Originally built in 1915, the Parkway Theatre was intended for vaudeville entertainment before eventually being purchased in 1926 by Loew’s Theatres. After a succession of later owners, it was used briefly for live theatre until being renamed as Five West Art Theatre in 1956 for classic and foreign films. The doors closed in 1978 and the space was used in subsequent years for numerous other purposes until 1998, sitting vacant until its recent revitalization.
“As architects, we began speculating potential uses for this critical building more than a decade ago,” explained Steve Ziger of the architectural firm Ziger/Snead. “We believed strongly in the importance of this project’s role in the Station North Arts District, given [the theatre’s] prominent location. All projects are a ‘labor of love’ and this project’s challenges included adhering to historic requirements, building consensus amongst multiple project stakeholders and funding sources, and adapting the design to previously hidden conditions as they were uncovered in construction.”
Jed Dietz, founding director of the Maryland Film Festival added, “Interestingly enough, for me, the love part starts with the 1915 movie theatre. That is a very rare thing to even exist, let alone to have a chance to bring back to life. It’s been so exciting to work with the architects and the contractors. Watching people who are not big movie buffs observe the theatre and see how this building has an impact on them has been incredible. I can imagine the thrill of the average viewer who’ll come to this space and find they get to be part of this movie history.”
Ziger continued, “This project anchors a prime corner of the Station North Arts District, at a critical juncture of North Charles Street and North Avenue. The design will both respect and enhance the rich heritage of the historic buildings while at the same time boldly communicate the transformation of the district into a vibrant, creative, and progressive arts center. The striking pure white cube on the corner hovers above a transparent base to declare a vibrant new energy and dynamic future for the ever-evolving Parkway Theatre.”

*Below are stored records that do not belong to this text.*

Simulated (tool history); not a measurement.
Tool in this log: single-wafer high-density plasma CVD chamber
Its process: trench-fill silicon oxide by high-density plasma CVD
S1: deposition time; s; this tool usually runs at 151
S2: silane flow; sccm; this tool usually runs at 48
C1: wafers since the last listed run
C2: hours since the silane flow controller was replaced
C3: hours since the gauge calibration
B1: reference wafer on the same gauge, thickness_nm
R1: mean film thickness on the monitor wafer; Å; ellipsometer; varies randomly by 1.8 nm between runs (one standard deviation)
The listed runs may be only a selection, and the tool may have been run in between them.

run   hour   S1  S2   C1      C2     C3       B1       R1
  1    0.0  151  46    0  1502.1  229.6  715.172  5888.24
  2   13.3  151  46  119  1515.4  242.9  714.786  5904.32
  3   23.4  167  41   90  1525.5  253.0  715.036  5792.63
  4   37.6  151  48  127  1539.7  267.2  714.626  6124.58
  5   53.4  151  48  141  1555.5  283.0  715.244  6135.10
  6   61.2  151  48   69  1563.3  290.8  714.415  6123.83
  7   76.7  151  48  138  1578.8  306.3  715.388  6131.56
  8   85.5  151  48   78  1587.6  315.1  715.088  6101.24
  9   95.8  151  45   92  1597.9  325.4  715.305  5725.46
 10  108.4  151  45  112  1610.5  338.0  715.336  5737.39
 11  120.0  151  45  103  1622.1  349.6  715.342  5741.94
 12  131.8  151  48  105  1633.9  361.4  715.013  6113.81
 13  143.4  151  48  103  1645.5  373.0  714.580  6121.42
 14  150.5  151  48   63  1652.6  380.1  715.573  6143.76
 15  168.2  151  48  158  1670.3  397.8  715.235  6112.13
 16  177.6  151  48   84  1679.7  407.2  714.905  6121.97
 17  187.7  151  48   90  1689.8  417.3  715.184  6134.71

“This is literally the geographic center of the city,” Dietz added. “Our job is to open the eyes of the moviegoing public to the whole array of what’s being done today in film. It will have a huge impact because of the energy already in the neighborhood, and I think [SNF Parkway] will boost the neighborhood even more. Now there will be a film energy here, as well.”
Just as filmmaking tells a story, the architecture and the revitalization of the SNF Parkway Theatre will do the same thing. “The new SNF Parkway stands as a physical record of the technical and cultural evolution of film from its earliest days to today,” said Ziger, noting the mix of architectural styles on display. “The design approach celebrates the accumulated layers of each movie era with intentional contrast to modern interventions. In some instances, layers were removed to reveal hidden layers of history, while other instances incorporated new elements that are unabashedly of their time. In many areas, several periods of the building’s history coexist side by side.”
With the 19th Annual Maryland Film Festival set to run from May 3rd to 7th, the SNF Parkway will soon be open to the public for enjoyment. “I think the movie art form is a part of American culture in a very unusual way because of its size and its growth,” Dietz says. “For a long time, movie art was the conduit for news before there was any radio or television. To see that history and be in a building which embraces and shows all that history. There will be no other moviegoing experience quite like this anywhere and now we’ll have it here in Baltimore.”